What to know from Giants' PECOTA projections for '21 season


The Giants entered last season with low expectations and nearly snuck their way into the playoffs. Can they crack the postseason this year? PECOTA, Baseball Prospectus' player projection system, doesn't like their chances. 

PECOTA projects the Giants will finish the 2021 MLB season with a lowly 75-87 record, which would be fourth in the NL West. That also projects them as the fourth-worst in the NL and ninth-worst in all of baseball. 

At least they're not the Colorado Rockies, who are projected to win just 60 games after trading Nolan Arenado to the St. Louis Cardinals.

After looking at PECOTA's Giants projections for the 2021 season, here are three things that stood out. 

The Yaz and La Stella Show

PECOTA clearly believes Mike Yastrzemski and Tommy La Stella will be the Giants' two best offensive players this season. Yastrzemski is projected to lead the Giants in WARP (3.4) -- which is Baseball Prospectus' version of wins above replacement -- VORP (26.5) and is tied with La Stella in DRC+ (117). La Stella is projected to finish second to Yastrzemski in WARP (2.3) and VORP (25.7). 

For context, VORP stands for value over replacement player, and DRC+ means deserved runs created plus, which measures all of a player's contributions at the plate. 

Yastrzemski was a serious NL MVP candidate in the first half of the season last year. He hit .297 with a .968 OPS and 10 homers in 54 games, finishing eighth in MVP voting. PECOTA projects him to hit .246 with a .783 OPS and a team-leading 23 home runs.
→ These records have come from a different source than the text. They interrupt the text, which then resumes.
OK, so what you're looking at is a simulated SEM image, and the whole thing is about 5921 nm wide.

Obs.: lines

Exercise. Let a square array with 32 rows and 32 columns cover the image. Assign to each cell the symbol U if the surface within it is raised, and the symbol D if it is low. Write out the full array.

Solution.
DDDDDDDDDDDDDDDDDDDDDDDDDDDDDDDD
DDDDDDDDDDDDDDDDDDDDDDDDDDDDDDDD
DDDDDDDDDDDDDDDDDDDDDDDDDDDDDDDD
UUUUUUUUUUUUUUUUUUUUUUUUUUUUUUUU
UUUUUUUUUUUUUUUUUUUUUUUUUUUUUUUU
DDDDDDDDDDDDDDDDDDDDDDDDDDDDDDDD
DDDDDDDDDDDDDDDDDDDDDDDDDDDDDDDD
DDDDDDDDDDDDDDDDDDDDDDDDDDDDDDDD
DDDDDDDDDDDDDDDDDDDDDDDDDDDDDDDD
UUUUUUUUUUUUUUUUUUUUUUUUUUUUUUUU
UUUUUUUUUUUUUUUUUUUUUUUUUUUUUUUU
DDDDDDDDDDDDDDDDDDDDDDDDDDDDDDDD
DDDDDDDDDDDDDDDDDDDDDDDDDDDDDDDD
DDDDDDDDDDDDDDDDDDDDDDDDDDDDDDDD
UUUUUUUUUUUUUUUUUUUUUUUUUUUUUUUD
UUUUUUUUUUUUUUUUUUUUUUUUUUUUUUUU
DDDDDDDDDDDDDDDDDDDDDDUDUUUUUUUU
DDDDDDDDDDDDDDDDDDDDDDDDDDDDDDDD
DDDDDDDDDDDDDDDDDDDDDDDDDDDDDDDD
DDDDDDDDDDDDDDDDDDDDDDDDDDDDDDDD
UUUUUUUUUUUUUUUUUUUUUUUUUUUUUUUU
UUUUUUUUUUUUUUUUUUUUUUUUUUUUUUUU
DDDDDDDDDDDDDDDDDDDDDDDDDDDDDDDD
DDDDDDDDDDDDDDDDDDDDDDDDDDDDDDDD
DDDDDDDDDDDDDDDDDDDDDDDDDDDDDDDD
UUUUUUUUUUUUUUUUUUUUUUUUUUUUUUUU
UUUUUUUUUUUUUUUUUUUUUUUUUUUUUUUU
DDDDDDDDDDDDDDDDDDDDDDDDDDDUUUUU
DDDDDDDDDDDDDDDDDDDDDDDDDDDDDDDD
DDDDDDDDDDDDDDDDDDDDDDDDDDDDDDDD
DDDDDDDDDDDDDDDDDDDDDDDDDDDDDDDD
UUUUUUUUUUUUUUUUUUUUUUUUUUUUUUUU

The Giants liked what they saw from La Stella so much last season with the A's and Los Angeles Angels, they signed him to a three-year contract. That's the longest in the Farhan Zaidi era. Between his two teams last season, La Stella hit .281 with an .819 OPS and five home runs in 55 games. He's projected to hit .273 with a .774 OPS and 15 homers, which would be the second-most in his career. 

It's good to remember projections usually fall on the more cautious side. But it's clear PECOTA believes Yastrzemski and La Stella will at least be solid players this season. 

Another good Gausman season

The Giants took a bit of a risk last offseason with Kevin Gausman when they signed the former top draft pick to a one-year, $9 million contract at the Winter Meetings. That paid off handsomely as Gausman clearly was the Giants' ace, and they re-signed him on the one-year, $18.9 million qualifying offer this offseason.

PECOTA likes Gausman's chances to put together another solid season in San Francisco. He's projected to go 10-8 with a 3.39 ERA (down from 3.62) and have 169 strikeouts in 149 innings pitched. That would put him at 10.2 strikeouts per nine innings, the second-best of his career behind only last season. 

Gausman also is projected to lead all Giants pitchers in WARP with 2.5. He was worth 1.7 last year. His 2.5 WARP is projected to be 0.6 points higher than the next-best Giants pitcher -- Alex Wood with 1.9. 

RELATED: Why La Stella wanted sign with Giants, join 'unique group'

Who's the closer? 

Gabe Kapler has a big decision to make regarding his bullpen. Who will the closer be? PECOTA doesn't exactly know either. 

Reyes Moronta and Tyler Rogers are projected to record 16 saves each, with Matt Wisler earning three as well. The Giants had five pitchers record a save last season, including three from Rogers. Kapler likes Rogers' funky arm slot and ability to pitch in different situations, but Moronta feels like the ideal candidate here. 

Kapler said in December last year that the Giants are challenging Moronta to earn the closer role this spring. Moronta has a traditional closer profile with an upper-90s fastball and strong slider, but spent last season rehabbing from a shoulder injury. In 2019, he had a 2.86 ERA and struck out 70 batters in 56 2/3 innings. He has a 2.66 ERA in three big league seasons, and has struck out 11.2 batters per nine innings. 

Look for Moronta to take control here, but it's clear the Giants still have a big question mark when it comes to their closer.